I set out to understand the science of distractions
and learn how to be more focused
and boost our productivity.
By some measures we're bombarded
by more than 63 notifications a day.
We receive over 90 emails and write about 40 of them.
On average we switch tasks every three minutes.
When we face distractions two areas of the brain,
the parietal cortex and the frontal cortex are
in a sort of tug of war with each other.
Some research suggests that the parietal cortex responds
to distractions, the frontal cortex which is involved
in cognitively demanding tasks helps us maintain focus.
So we get distracted if the activity
of the parietal cortex gets through to the frontal cortex.

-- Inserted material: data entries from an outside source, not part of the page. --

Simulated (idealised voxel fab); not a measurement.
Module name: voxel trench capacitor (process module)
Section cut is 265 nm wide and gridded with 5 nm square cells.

If the frontal cortex can keep the parietal in check,
you stay focused.
The brain is deciding what's important and what's not
and that takes effort.
Even when you're cleaning your mailbox
and you're not actually doing hard cognitive work,
you kinda actually are, because there's all
these essentially micro decisions.
Looking at this email, do I need this,
and so each of those decision
requires a little bit more of cognitive effort
and so but when you add 2,000 of those,
you end up with no, no power
to make any other important decisions
after that, if you deplete it.
- Tell me a little bit about the study
that you did focused on email.
What we found was that checking email more frequently
throughout the day was associated
with feeling more stressed and overwhelmed.
In the study, one group of people were asked
to check their email whenever they wanted throughout the day
while the other group had to do it in batches.
We found that people who batched their emails three
to five times a day felt less stressed and less overwhelmed.
Why are these tasks that seem really menial,
why are they so stressful and anxiety inducing?
You're basically doing something that other people need.
Let's imagine that attention is this calm lake
or you know the reflecting pool
and then each notification is a little drop in that lake.
We can think of the reflectiveness as you know the ability
to actually focus on what's going on around us
but when we have all these drops all the time,
now you get a reflecting pool disturbed and frazzled.
- [Daniela] If email is like rain, notifications seem
like a storm to our productivity and our ability to focus.
The higher the cognitive load the more susceptible we are
to new distractions.
Notifications on our phones draw our attention away
from the task at hand so completing
it may ultimately require more effort.
Every time you get distracted
by a notification you have to switch your attention
and switch it back, the switching in and of
itself actually requires cognitive effort
and so you end up more depleted at the end of the day.
- So what do we do as cellphone users to mitigate that?
- Some things that I do
is I do have scheduled do not disturb times
which you can set on your phone
when you know basically no notifications come in.
In general, I do keep my phone on silent.
I actually am like most people a little addicted
to my email and a little addicted
to social media and messages,
so I do actually open those apps frequently enough
that I don't need to be reminded I need
to open it every, every minute.
- [Daniela] So to take new technologies we may first need
to reconsider how and when we rely on them.
We did a study not in an organization
but on campus where we asked students
to find a building either with their phones
or without the help of their phones.
And yes the students who relied
on their phones got to the building faster
but these same students actually felt less connected
to their community and so it's not a question
of you know should we just do away
with these devices but what is the price
of this convenient device.
These social bonds that hold society together I think
are getting more and more chipped away from us.
Our devices and apps aren't the only way
to crush it at the office.
Casual conversations at work make us feel more connected,
happier, and productive that's what science is telling us.